Long distance clara:
Wheel Nut:
Long distance clara:
moomooland:
Having driven an HGV Class 1 for the last 35 years can someone please explain why on earth i need 5 days training to tell my how to do what i have been doing for 35 years!!!Because you have been driving for the past 35 years.
Be honest how many days training have you been given with regards to driving in the last 35 years? you maybe an exception to the rule but most drivers pass there test and then drive and that is it no further training at all.I am a DCPC instructor and when it first come out i thought it was a joke, however since teaching it for the last 2 years i can say it is probably the most satisfying course i have ever taught. Not once has a driver ever left my classroom and has said that was crap i knew all that.
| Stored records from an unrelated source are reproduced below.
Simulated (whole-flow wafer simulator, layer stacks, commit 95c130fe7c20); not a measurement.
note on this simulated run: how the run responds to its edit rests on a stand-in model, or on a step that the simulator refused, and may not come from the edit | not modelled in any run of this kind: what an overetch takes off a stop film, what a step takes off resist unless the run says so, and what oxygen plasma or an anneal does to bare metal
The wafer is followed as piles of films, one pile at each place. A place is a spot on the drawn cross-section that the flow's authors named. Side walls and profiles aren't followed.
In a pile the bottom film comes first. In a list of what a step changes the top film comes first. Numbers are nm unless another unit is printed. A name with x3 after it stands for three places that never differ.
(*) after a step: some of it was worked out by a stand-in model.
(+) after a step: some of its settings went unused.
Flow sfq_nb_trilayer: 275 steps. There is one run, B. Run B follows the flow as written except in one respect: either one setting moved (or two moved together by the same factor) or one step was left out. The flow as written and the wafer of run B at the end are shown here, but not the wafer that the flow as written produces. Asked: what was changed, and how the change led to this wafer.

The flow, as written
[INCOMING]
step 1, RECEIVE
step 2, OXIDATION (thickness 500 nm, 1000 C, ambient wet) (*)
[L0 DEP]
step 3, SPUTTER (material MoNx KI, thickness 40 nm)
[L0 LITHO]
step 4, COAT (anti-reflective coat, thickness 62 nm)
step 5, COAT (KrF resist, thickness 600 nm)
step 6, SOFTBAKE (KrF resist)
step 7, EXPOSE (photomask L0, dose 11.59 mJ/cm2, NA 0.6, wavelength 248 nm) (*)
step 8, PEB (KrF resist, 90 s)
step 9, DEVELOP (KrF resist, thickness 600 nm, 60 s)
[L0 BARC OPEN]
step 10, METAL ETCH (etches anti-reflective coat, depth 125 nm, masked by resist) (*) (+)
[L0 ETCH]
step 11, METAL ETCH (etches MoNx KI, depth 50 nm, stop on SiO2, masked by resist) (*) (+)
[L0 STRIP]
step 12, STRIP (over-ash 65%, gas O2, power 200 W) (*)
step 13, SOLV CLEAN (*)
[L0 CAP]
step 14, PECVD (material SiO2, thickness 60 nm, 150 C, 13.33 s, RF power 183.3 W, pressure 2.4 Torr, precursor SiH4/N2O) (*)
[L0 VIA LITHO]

There are far 2 many cowboys out there doing the bear minimum just to tick a box for the drivers and coin the cash in. i also agree there should be a formal test at the end of the day and it should be a pass fail but to be honest if that come in drivers would moan about that.
If the instructor is clever he should be able to keep the class interested and learning all day long. Again not blowing my own trumpet but in 2 years I have only had 1 proper pain in the backside and I stopped that within 20 mins.
This will never go away as it has gone to far down the road, remember buses have been doing this since Sept 2008 and a lot of money has been spent by all.
The comment about first aid someone made I agree with but remember the rules and regs of the road for new drivers would have been covered throughout training and theory tests. so rather than bore them as long as it is job specific then you can pretty much accredit whatever you want to gain your hours.
It is also a clever way of ensuring Transport managers get regular updates as well, as when you do a management CPC then there is no requirement to go back and up date your skills.
Welcome to Trucknet LD Clara. Can I ask you about your experience in the industry, before DCPC and JAUPT?
If you think you hate DCPC try being me I have to sit on a course to get mine even though I teach it. I agree the scheme is not great and I would love them to bring in testing.
This is 1 question I was going to ask, if you teach the course do you have to sit it, thanks for answering that for me. Saves me becoming a trainer
Long distance clara:
In my experience the older generation are more apposed of this than younger drivers as the education system you had was different to today’s. A person under the age of around 35 ish would have been bought up with rules and regs changes all through their school and working life, so this is just something else they have to do.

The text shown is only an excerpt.